This modification also includes options for engineering change proposals, design budgeting requirements and post-delivery availabilities on the fiscal 2020 option ship. If exercised, the cumulative value of the fiscal 2020 option ship will increase to $947,695,871. Work will be performed in Pascagoula, Mississippi (91%); Erie, Pennsylvania (1%); and other locations below 1% (collectively totaling 8%), and is expected to be completed by June 2027.

The Arleigh Burke class is a United States Navy class of guided missile destroyer built around the Aegis Combat System and the SPY-1D multifunction passive electronically scanned array radar. The class is named for Admiral Arleigh Burke, an American destroyer officer in World War II, and later Chief of Naval Operations.

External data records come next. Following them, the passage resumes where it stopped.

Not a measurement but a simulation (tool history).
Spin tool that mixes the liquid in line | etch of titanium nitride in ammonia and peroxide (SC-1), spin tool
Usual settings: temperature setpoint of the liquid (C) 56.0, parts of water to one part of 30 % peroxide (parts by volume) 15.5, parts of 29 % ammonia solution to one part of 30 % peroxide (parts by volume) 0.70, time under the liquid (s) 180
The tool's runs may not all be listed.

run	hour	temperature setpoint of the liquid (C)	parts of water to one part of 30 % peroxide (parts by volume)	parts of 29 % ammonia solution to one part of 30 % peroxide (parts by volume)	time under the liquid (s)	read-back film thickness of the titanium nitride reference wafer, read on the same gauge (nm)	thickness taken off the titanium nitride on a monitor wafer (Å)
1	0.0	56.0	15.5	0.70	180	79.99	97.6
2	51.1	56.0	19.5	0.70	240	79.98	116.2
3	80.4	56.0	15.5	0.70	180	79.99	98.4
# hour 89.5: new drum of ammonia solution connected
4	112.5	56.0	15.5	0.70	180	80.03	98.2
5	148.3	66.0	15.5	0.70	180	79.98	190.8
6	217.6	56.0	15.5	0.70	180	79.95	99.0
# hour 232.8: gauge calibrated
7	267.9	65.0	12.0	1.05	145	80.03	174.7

The DDG-51 program was initiated in the late 1970s, 5 and the first DDG-51 was procured in FY (Fiscal Year) 1985. The DDG-51 program is one of the longest-running shipbuilding programs in Navy history, and the DDG-51 class, in terms of number of hulls, is one of the Navy’s largest classes of ships since World War II. The DDG-51 (Figure 1) is a multi-mission destroyer with an emphasis on air defense (which the Navy refers to as anti-air warfare, or AAW) and blue-water (mid-ocean) operations. DDG-51s are equipped with the Aegis combat system, an integrated ship combat system named for the mythological shield that defended Zeus.

The future USS Thad Cochran will be capable of fighting air, surface, and subsurface battles simultaneously and will contain a combination of offensive and defensive weapon systems to support maritime warfare, including integrated air and missile defense and vertical launch capabilities. The ship is 160 m long, has a beam of 59 feet and be capable of operating in excess of 30 knots. it will powered by four General Electric LM2500-30 gas turbines.

The USS Thad Cochran will be armed with on 32 cell, one 64 cell Mark 41 Vertical Launching System, 96 × RIM-66 SM-2, BGM-109 Tomahawk or RUM-139 VL-Asroc, missiles. The second armament will include on 5 in (130 mm)/62 lightweight gun, two 25 mm Mk 38 automatic cannons, 4 × .50 cal (12.7 mm) machine guns, two Mk 46 triple torpedo tubes and one 20 mm Phalanx CIWS (Close-In Weapon System)

The Arleigh Burke-class vessels are being constructed at General Dynamics Bath Iron Works (GDBIW) in Bath, Maine and Huntington Ingalls Industries’ (HII) Ingalls Shipbuilding in Pascagoula, Mississippi.